Curator Silke Schmikl attempts to frame this collection as a series of interrelated shorts on the theme of “urban experience,” a claim which is not at all convincing, since the films in fact are not all set in cities, and they certainly do not mutually illuminate each other on the putative theme. I’m not sure why the Marketing Gods have decreed that all collections of shorts need to have a concept tying them together. I would have been much happier if she had simply called the DVD “11 films which I think are really great and which go nicely together,” and left it at that.

About a third of the menu navigation buttons did not function properly on my Apple DVD player. The subtitles, in English, French, Spanish, German, Italian, and Japanese, would be a welcome addition to this international collection, but they also did not always function properly, and were absent from the filmmakers’ commentary section. The enclosed booklet also contained at least one typo. I hope that such sloppiness of production details does not become a feature of future lowave releases.

The collection is uneven, as is almost always the case with collections of shorts, and contains some truly bad films, such as “Push” by Gorka Aguado, a sequence of shots of electronic switches and buttons, set to a rhythmic score created from the sounds which the buttons generate, which is a rhythmic study with a leaden, lifeless sense of rhythm and badly realized digital “shatter” effects. Also at the bottom of the list is “Der Letzte Flug” by Silvana and Gerd Lombardi, a story of young heroin addicts which tries and utterly fails to be mordently hip and amusing.

However, the disc is dominated by high quality experimental films. Among the stand-outs is “Fausse Solitude” by Pierre-Yves Cruaud. The video image centers on the filmmaker himself, who remains steadily in the middle of the frame as the background cityscapes whirl in faster and faster circles, barely recognizable. The pace of this circular motion is quite fast at the beginning of the film, making it is difficult to distinguish individual features of the 360 degree panorama behind Cruaud, but allowing one to get an overall sense of the colors and textures of that particular setting. The pace continues to get faster and faster, so that soon no individual features whatsoever are discernible, only an overwhelming and disturbing feeling of motion going nowhere. The film functions by having one visual feature which remains relatively stable as the rest of the frame erupts into greater and greater chaos. As the stable feature, Cruaud’s face is an interesting thing to watch, since he looks like a French Elvis Costello (but more handsome.) He maintains an expression of utterly focused calm throughout, even as his hair tosses about with the motion, and his glasses reflect the rapidly changing light caused by the whirling. “Fausse Solitude” exhilaratingly transforms a city into a whirlwind.

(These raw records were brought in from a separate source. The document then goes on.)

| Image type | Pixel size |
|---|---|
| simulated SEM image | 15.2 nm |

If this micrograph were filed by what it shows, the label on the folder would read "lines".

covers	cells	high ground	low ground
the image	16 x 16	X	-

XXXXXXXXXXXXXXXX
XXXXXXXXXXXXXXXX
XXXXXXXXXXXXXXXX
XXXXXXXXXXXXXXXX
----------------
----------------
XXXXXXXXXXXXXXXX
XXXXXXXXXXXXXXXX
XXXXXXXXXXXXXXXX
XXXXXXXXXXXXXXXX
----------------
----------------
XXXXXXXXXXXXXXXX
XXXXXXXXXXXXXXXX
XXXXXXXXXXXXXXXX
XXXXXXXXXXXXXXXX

“Raus Aus Seinen Kleidern,” written, directed by, and starring Corinna Schnitt, is a kind of reverse homage to Michael Snow’s masterpiece “Wavelength.” The film starts with an image of Schnitt on a penthouse balcony, repetitively shaking a red skirt against the guardrail, an action she continues throughout the seven and a half minute film. The soundtrack consists of a comically banal monologue by a woman who is obsessed with the care and maintenance of her clothes. She recounts her various relationships with men, who never seem to interest her as much as her laundry. Her endless chatter is hilarious, as one tries to imagine this pedantic and obsessive person actually having a relationship with another human being. The camera zooms out from her so slowly that one almost does not see it actually moving (but still much faster than the famous zoom in from “Wavelength.”) What is revealed, as our point of view pulls back, is that her balcony is in the middle of a dense urban landscape of high rise buildings of different styles, and her waving red skirt becomes a remote dot of color in the center. At the end of the film (forgive me for giving away the ‘plot’) we see that the whole scene is being viewed through a large picture window in another apartment, where another image of the same woman is sitting beside the window and delivering the monologue we are listening to. Schnitt has created that rare thing, a formalist, minimalist film which is also witty and engaging.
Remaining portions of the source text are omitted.